Ottway (Liam Neeson) is a sharpshooter for an Alaskan oil drilling rig, where the main function of his occupation is to protect the workers from the wolves that come within the vicinities of the area. Despite his commitment to his profession, he's a very depressed and heartbroken man that has nothing going for him except the memories he has of his wife back home. Soon it's time where he and the rest of the men to go back home to be with their families, but a violent plane crash occurs mid-flight and kills well over half of the passengers on-board. Ottway soon finds himself as the leader of seven survivors. He leads the remaining men on a trek across the Alaskan landscape battling not just the harsh winter weather, but also packs of vicious wolves that attack unexpectedly, which progressively cripples the strength in those who remain in the group.
This is the 5th feature film directed by writer-director Joe Carnahan, and this is without a doubt his finest directorial effort since 2002's "Narc." Carnahan's a very underrated filmmaker in my book, and that's mostly due to the two brands of filmmaking in his range. The first type is the very gritty and raw thrillers he's made (Narc and The Grey), and the other being over-the-top action movies mixed with elements of comedy throughout (Smokin' Aces and The A-Team). Personally, I enjoy the first category more than the second one (which I still quite admire though), but "The Grey" was a perfect return to his original style that made a name for him ten years ago. His handheld style is sprinkled throughout the film, which enhances the realism of the harsh situations throughout the film, but his filming becomes more progressive in terms of static camera angles further into the movie, especially in regard to the stunning scenery shots of the Alaskan wilderness. In addition, Carnahan and co-writer Ian McKenzie Jeffers give all of their main characters surprisingly well-written dialogue that actually develops each one of them in a personal matter one-by-one throughout the running time.

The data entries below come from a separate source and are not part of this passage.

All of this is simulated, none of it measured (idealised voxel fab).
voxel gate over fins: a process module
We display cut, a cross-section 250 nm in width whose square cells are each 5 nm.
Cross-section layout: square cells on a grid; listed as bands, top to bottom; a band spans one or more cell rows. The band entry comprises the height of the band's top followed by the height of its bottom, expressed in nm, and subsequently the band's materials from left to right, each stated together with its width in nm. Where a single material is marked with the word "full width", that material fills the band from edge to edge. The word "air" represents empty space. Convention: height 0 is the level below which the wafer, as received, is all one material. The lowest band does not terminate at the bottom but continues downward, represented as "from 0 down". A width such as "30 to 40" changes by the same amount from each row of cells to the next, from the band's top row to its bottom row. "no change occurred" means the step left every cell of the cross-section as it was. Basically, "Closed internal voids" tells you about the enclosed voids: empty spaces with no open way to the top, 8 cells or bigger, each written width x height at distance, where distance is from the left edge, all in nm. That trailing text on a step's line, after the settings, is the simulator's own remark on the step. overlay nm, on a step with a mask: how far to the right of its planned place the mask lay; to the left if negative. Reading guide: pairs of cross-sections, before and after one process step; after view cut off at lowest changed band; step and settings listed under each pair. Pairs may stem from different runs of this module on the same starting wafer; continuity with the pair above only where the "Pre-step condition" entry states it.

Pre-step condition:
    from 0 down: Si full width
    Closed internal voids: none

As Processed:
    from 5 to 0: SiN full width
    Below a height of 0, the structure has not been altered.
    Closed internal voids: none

Overall, "The Grey" is without a doubt the best movie I have seen so far in 2012, and it was a great way to cap off so-so month of January movies. It was great to see Liam Neeson play a character that wasn't a a complete badass, and instead have a lot of depth and committed leadership, but also a terrific showcase for Joe Carnahan to return to the style of filmmaking that put him on the map ten years ago. Probably the best "man vs. wild" survival film I have seen since Danny Boyle's "127 Hours," "The Grey" is a film that should not be missed, but be very aware that this is not another film where Liam Neeson kicks ass, it's one that is a lot more than just that.